Programming Languages Exhibit: NO Detours, NO Shortcuts

What is Assembly Language?

Assembly Language is a low level programming language and considered as the native language of computers. It is a close approximation of the binary machine code and is referred to as Assembly Code.

It is the same as machine language, only that instead of numbers, letter sequences which are easier to memorize and understand are used to write commands. It maps human readable mnemonics to machine instructions, thus allows machine level programming without writing in the machine language.

History of Assembly Language

Early computer systems were programmed literally by hand. Front panel switches were used as input device for entering instructions and data. They represented addresses, data, and other significant function in the system. Specific switches were toggled to operate.

For example, to be able to run a specific program, a certain switch which represented a certain address needs to be toggled. After that, another switch representing the data that would be used in that address would also be toggled. When all of the preparations were already made, the final run switch was then toggled signaling the run of the program.

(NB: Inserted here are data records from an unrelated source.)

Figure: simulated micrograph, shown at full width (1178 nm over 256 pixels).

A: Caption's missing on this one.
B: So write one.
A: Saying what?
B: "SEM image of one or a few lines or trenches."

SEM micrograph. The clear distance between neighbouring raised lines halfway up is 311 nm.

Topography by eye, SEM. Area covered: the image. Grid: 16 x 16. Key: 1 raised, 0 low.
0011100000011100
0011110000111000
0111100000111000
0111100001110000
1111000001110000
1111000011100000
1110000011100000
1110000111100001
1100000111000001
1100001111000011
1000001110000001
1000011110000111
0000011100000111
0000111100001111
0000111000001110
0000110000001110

Basically, programming back then required a certain talent in memorizing and focus for you to remember every procedure that was needed for a certain program. The programmer also needed to know every instruction set in a processor. It would allow the programmer to convert those instructions into bit patterns so that the panel switches would be set correctly.

Because of the fact that everything was being manipulated manually, the programs were very much prone to errors. Not only that, they were also very likely to be very slow because raw manpower was needed for the program to run.

With the advent of new technologies, programs were written to perform those manual entries on the premise of having a larger memory. Small monitor programs that used hex keypads or terminals to enter instructions became popular as well as paper tapes and punch cards which were used as storage media for programs.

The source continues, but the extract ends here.